To import the standard normal distribution, type
from scipy.stats import norm
Then, to find the probability that a value lies below a particular point `z_c`, type
p = norm.cdf(z_c)
Inversely, to find the point `z_c` below which the probability is `p` (i.e., the inverse cdf), type
z_c = norm.ppf(p)
To import the Student’s t distribution, type
from scipy.stats import t
Then, to find the probability that a value lies below a particular point `t_c`, type
p = t.cdf(t_c, df)
where `df` is the degrees of freedom for the t distribution.
Inversely, to find the point `t_c` below which the probability is `p` (i.e., the inverse cdf), type
t_c = t.ppf(p)
## Real-World Example of Hypothesis Testing:
There is a branch of research concerned with analyzing data collected about students to design machine learning-based recommendation systems or personalization engines aimed at improving learning outcomes. Several academic conferences, such as the [Educational Data Mining](http://educationaldatamining.org/) conference, and companies in industry, such as [Zoomi Inc.](https://zoomi.ai/), have been created to pioneer this mission statement.
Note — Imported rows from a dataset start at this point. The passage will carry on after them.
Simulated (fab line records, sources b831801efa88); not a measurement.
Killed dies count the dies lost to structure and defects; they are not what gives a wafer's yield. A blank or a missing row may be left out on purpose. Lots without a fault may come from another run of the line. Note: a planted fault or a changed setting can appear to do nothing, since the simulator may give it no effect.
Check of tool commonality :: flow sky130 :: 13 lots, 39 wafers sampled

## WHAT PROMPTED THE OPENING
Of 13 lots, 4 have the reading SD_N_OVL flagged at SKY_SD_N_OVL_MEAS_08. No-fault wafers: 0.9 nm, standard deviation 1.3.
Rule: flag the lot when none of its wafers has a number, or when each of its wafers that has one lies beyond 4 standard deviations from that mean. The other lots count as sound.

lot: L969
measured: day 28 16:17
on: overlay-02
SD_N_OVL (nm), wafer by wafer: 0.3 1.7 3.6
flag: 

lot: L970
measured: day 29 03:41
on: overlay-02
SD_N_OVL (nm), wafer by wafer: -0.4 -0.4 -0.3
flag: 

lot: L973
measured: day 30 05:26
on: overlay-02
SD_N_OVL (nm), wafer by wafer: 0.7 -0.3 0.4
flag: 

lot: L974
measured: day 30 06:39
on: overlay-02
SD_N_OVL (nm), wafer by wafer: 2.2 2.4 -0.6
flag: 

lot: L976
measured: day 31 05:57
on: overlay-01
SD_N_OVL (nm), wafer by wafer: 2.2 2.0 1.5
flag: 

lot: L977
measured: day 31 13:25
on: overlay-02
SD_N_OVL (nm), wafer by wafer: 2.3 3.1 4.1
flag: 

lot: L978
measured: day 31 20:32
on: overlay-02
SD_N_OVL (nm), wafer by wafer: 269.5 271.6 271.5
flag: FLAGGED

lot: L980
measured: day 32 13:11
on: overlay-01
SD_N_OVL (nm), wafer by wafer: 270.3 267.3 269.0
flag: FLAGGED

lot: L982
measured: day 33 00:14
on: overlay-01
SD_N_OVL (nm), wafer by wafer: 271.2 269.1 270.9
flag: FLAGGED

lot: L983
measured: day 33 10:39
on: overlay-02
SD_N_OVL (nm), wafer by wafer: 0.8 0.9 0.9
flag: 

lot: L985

A popular thrust of this research is investigating relationships between how a student interacts with the learning content in a course (their *behavioral* data) and the knowledge that they gain from the course (their *performance* data); intuitively, higher levels of interaction should translate to more knowledge transfer. For online learning courses (on platforms such as [Coursera](https://www.coursera.org/)), one recently proposed measure of interaction is *engagement*, which translates factors like time spent, length of content, number of clicks, length of annotations, and other application usage information into a single measure between 0 (no engagement) and 1 (maximum engagement). If you are interested in learning more about educational data mining, start with [this](http://www.cbrinton.net/edosc_journal.pdf) journal paper.
## Very Important Notes for Your Analysis:
In this homework, you will work with the engagement data of about 3,000 students who took an online course. We divide them into two groups: those who demonstrated sufficient knowledge of the material after the course (about 1,000), and those who did not (about 2,000). This determination is made based on whether they passed their final exam. Viewing “knowledgeable” and “unknowledgeable” students as two different populations, your task in Problem 1 will be to formulate and test different hypotheses about their engagement levels.
In short, you will be working with two sampled groups, those who passed the final exam (stored in engagement_1.txt) and those who did not (stored in engagement_0.txt). What is stored in these files is the engagement values of the students from those groups. You will be doing hypothesis tests to determine such things as ‘is the typical passing student’s engagement level 0.75?’ and ‘was there a difference in how engaged passing and nonpassing students were?’
## 0) Set up your repository
Click the link on Piazza to set up your repository for HW 5, then clone it.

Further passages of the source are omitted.